The inner tracking layers of all LHC experiments were designed and developed to cope with the environment of the present Large Hadron Collider (LHC). At the LHC Phase-II Upgrade foreseen for 2026, the particle densities and radiation levels will increase by roughly an order of magnitude compared to the present LHC conditions, and the silicon-based inner tracking systems have to be able to withstand fluences of up to 2e16 neq/cm2.
Within the CERN RD50 Collaboration, a large R&D program has been underway for more than a decade across experimental boundaries to develop silicon sensors with sufficient radiation tolerance for HL-LHC tracker detectors. This challenge is approached simultaneously from different angles: Collaboration activities range from defect characterization and modeling to sensor development and the integration of sensors into full detector systems.

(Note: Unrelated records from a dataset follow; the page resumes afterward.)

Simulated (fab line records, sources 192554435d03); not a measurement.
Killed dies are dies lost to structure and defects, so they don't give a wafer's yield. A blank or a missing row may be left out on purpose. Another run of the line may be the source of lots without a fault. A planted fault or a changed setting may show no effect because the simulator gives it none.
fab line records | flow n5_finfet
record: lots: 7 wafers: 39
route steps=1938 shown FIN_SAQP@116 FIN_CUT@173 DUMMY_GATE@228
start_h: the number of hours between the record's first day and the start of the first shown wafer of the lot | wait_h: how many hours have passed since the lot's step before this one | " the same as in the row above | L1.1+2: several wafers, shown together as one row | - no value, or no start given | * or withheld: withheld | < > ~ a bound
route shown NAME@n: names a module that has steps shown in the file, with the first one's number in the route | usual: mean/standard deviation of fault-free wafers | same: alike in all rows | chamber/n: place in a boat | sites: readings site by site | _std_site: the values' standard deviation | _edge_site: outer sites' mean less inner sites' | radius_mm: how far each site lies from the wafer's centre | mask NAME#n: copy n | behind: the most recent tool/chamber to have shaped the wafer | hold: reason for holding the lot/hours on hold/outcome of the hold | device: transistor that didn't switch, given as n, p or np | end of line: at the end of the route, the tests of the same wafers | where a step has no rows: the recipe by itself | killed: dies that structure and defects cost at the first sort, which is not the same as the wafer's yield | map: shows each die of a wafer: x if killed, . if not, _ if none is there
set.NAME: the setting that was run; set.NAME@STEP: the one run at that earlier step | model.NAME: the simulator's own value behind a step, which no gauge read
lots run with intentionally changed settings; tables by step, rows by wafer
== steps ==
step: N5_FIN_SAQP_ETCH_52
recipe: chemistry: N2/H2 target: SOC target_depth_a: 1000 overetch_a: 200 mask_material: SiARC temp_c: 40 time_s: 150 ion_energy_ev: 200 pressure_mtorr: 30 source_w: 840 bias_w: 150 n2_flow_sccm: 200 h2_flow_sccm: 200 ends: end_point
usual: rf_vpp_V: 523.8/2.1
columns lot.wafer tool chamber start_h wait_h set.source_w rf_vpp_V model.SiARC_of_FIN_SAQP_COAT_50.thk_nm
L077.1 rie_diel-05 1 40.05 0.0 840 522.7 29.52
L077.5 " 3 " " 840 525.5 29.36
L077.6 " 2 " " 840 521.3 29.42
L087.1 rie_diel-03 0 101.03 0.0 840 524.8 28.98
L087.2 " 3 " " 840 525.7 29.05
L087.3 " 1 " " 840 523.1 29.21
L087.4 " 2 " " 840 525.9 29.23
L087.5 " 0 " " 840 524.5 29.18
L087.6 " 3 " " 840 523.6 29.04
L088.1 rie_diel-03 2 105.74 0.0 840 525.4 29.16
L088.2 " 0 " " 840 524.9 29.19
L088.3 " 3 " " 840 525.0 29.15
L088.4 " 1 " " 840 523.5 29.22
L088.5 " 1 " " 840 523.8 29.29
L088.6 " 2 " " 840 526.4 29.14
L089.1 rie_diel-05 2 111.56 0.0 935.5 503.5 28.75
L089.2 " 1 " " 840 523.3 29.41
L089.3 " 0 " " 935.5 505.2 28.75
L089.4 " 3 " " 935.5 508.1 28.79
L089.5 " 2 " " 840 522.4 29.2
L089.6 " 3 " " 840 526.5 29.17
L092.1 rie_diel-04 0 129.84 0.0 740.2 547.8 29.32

One of the main objectives of the RD50 collaboration is to gain a deeper understanding of the connection between the macroscopic sensor properties, such as radiation-induced increase of leakage current and trapping, and the microscopic properties at the defect level. With increasing fluence, radiation-induced phenomena on a sensor level become increasingly complex, and call for advanced techniques and strategies to identify the mechanisms behind the observed changes in material properties. Furthermore, at very high radiation levels the differences in radiation damage caused by different types of radiation are highlighted, which poses a challenge for the scaling of radiation damage.
Experimental results are complemented by simulation studies, e.g. to obtain predictions of the electric field distributions and trapping in the silicon sensors and to assist device structure optimization, using both open-source and commercial TCAD simulation tools.
This talk will present an overview of research activities within the RD50 Collaboration, with an emphasis on the characterization and current understanding of radiation-induced effects corresponding to HL-LHC fluences. We will comment on considerations for silicon detectors in future collider experiments, where tracker detectors may be exposed to fluences of up to 7e17 neq/cm2.
We will also discuss recent developments in novel silicon detector technologies and fabrication, for example 3D detectors and low-gain avalanche detectors, as far as they are not covered in dedicated presentations.